In this case, if you do a force takeover in nodeA, it will start serving nodeB data from nodeA site (mirrored data, so this is possible).

This is not what you want, because nodeB is okay, and serving data all the time.

Then you have "two nodeBs" available for the clients.

You do force takeover only when you know, that other site is down, or if you know its going to be down.

Example, air condition is broken and the heat is getting higher. you shut down the site B to avoid overheating, do the force takeover and start serve data from the site A.

Br.

Ismo.

AEKAKIRA2 · ‎2013-05-24

Hello Ismo & Thomas
I am looking at peculiar scenario where I am forcing entire fabric metro cluster to shutdown for both sites maintenance on same day/time. In entire scenario if DWDM link was not active and ISL was not available to nodes (both fabrics).

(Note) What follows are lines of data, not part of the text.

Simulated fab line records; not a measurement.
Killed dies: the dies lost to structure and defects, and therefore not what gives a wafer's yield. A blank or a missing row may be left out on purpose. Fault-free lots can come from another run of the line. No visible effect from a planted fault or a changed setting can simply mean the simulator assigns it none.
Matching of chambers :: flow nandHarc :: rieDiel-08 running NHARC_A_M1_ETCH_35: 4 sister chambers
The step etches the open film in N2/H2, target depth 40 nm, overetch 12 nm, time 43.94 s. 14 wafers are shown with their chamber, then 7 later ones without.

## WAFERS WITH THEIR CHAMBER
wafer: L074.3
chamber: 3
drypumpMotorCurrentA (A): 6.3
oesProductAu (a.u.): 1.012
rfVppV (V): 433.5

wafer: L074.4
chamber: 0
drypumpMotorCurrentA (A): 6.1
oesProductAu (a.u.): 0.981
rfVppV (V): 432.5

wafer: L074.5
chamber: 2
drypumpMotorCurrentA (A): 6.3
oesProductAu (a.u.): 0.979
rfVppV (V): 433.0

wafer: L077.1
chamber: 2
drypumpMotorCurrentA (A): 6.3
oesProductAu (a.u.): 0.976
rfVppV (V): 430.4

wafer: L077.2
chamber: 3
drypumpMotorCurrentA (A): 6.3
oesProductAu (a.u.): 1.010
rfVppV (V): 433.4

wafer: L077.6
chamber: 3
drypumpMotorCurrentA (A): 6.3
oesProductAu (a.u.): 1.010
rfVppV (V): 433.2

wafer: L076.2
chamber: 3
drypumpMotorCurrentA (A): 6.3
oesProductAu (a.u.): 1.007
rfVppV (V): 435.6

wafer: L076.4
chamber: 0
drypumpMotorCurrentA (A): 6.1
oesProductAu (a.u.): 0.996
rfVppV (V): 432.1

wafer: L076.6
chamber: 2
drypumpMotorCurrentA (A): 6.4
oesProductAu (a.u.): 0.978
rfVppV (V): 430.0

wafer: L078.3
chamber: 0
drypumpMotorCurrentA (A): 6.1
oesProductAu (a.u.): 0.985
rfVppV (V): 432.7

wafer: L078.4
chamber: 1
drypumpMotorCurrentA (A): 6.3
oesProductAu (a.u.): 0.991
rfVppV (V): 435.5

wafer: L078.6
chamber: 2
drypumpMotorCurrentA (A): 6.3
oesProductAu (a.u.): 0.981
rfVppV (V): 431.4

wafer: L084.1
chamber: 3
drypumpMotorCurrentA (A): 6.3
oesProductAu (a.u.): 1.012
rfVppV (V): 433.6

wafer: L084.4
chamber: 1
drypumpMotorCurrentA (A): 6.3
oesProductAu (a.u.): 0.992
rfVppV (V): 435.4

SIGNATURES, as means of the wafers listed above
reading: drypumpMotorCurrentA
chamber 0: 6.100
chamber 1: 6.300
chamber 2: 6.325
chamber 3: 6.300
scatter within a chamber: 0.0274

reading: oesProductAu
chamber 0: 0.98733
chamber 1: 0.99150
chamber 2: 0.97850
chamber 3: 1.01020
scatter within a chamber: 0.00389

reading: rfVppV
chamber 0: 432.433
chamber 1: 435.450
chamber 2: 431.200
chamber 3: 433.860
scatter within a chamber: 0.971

1. I can execute cf disable and bring down both nodes separately

2. In case of ISL (DWDM) link is not active, can I bring up a single node (cf disable state)?

3. If manually disable ISL ports on switches and proceed to execute CFOD (cf forcetakover -d), shutdown of first site, next shutdown of surviving node

upon maintenance if I try to bring the 2nd node (in absence of active ISL link) will node come up? if it, what are the steps (like release MB disks of local/partner or any more steps to perform to bring back the node)

4. I see KB article on mail box disks (if node not accessible need to reset mb disks) but not sure whether node comes up with only 2 local mb disks.

Thanks in advance

Kiran

thomas_glodde · ‎2013-05-24

1) yes

2) in case isl goes down, cf gets disabled automaticaly

3) the Moment you disable isl, cf forcetakeover -d on one node and have the 2nd node still running, you have a split brain. dont do so

if you Need to do maintenance on node 2, do a normal cf takeover first, then disable isl and shut down node 2

4) it will

AEKAKIRA2 · ‎2013-05-24

Hello Thomas,

I want to do maintenance of both sites (metro cluster) on same day and time.

Hence I have to shutdown both nodes, once maintenance is complete I have to bring up both nodes. In case of ISL link is failed completely how to proceed?

In above node 1 takeover node2 and node 1 (takeover)/ surviving site, I want to shutdown the surviving node also. When I start node1 (which was in takeover mode before shutdown) will it comes up normally?

If any issue it encounter how to tackle the situation to bring up at least one node (either in cluster or cluster disabled state)

I will be eagerly waiting for results of testing in next week.

Regards

Kiran

thomas_glodde · ‎2013-05-24

kiran,

you want to have maintenance on both nodes at the same time?

1) isl UP, on both nodes:

cf disable

halt -t 0

2) isl DOWN, on both nodes:

cf disable

halt -t 0

thats it, no need to takeover if you dont run any services on any of the sides anyway.

after maintenance is done

1) isl UP

just boot both nodes

cf enable

2) isl DOWN

just boot both nodes

cf enable will fail as the isl is down

AEKAKIRA2 · ‎2013-05-26

Hello Thomas

Like you said above the process is working and followed, recently I faced a scenario where ISL (both fabrics) links were down during maintenance and when to try to boot up node was not coming up, finally released disks, mailbox disks destroyed on local, partner.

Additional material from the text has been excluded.